The state recently sold three properties on Main Street in Thomaston to two Port Clyde residents for $150,000, according to Maine Bureau of General Services Director Chip Gavin.

Those properties are the former Maine State Prison warden’s house, the deputy warden’s house and the business office, across Main Street from the former Maine State Prison property.

Thomaston Assessors’ Agent David Martucci said the town has assessed the value of those same three properties at $421,440.

He said the warden’s house has been assessed at $173,886, the deputy warden’s house at $117,951, and the office at $129,603.

In addition, the town of Thomaston has on file an appraisal the state did on the properties in 2006. The appraisal gave the warden’s house a $125,000 value, the deputy warden’s house a $113,000 value and the office a $130,000 value. Taken together, the state appraisal listed the value of all three properties at $368,000.

The three properties were sold to Carl F. Danielson and Carolyn Whittaker of Port Clyde, according to documents on record at the Knox County Registry of Deeds. Gavin said the properties collectively sold for $150,000. Danielson and Whittaker have not returned phone calls to comment.

Gavin said the appraisal was done in 2006 and the price of housing has declined since then. As for Thomaston’s assessment of the properties, he said the town office should be asked again about those amounts. When called a second time to confirm those amounts, Martucci reported that nothing had changed. He said even if a property is owned by the state and not taxed, the town assesses its value.

Gavin said the properties were listed on the open market for nine months. About two dozen interested parties looked at the properties. One sale fell through due to a financing problem, Gavin said.

He said the sale that eventually happened was the best price offered in nine months on the market.

“It’s a triple-win,” Gavin said. He said the seller received a fair price for the properties, the new owners benefited and the community gets to see these properties back on the tax rolls.
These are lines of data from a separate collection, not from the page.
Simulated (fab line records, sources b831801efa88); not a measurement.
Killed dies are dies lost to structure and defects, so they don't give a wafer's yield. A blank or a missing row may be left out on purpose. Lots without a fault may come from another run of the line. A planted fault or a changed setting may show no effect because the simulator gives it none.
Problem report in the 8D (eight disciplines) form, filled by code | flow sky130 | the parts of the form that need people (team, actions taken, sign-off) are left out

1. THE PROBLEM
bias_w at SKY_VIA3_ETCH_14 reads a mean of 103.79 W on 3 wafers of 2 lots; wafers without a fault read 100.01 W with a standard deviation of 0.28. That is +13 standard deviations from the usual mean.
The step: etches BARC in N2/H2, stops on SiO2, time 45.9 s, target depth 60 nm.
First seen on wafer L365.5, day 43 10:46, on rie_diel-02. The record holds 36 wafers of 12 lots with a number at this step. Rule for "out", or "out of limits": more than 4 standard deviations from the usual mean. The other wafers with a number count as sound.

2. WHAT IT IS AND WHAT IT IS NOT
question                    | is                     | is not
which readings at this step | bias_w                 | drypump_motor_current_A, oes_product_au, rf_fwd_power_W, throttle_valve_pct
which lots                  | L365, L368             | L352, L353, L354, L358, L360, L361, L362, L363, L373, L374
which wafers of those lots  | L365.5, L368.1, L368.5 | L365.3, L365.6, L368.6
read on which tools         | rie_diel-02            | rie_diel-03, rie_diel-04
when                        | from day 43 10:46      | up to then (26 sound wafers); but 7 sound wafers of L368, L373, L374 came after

Gavin said deterioration of these properties was in no one’s interest.

Gavin indicated that for anyone who toured the properties prior to the sale it was clear that the price the state received was more than fair.

The state had listed the properties through CBRE, CB Richard Ellis, The Boulos Company. The price originally listed for the deputy warden’s house at 383 Main St. was $36,995. The listing noted that the building was in substantial disrepair and might even have to be demolished.

The business office at 367 Main St. was listed with a price of $59,995 and was also described as being in substantial disrepair to the point of possibly requiring demolition.

The warden’s house at 399 Main St. was listed at a price of $149,900.

Danielson is listed as the new owner on the deeds for all three properties. Whittaker’s name appears only on the deed for the largest of the three properties.

The state of Maine had owned the properties for many years. The sale of them had been authorized for a long time, Gavin said. They were sold as part of the process of moving the prison from Thomaston to Warren.

The deed transfers were recorded Dec. 30.

The state also has other properties related to the former prison that it plans to sell in Thomaston, according to Gavin. There are three residential houses on Ship Street Circle that the state is selling.

In addition, Gavin said the state Legislature has authorized the sale of the Thomaston State Police barracks.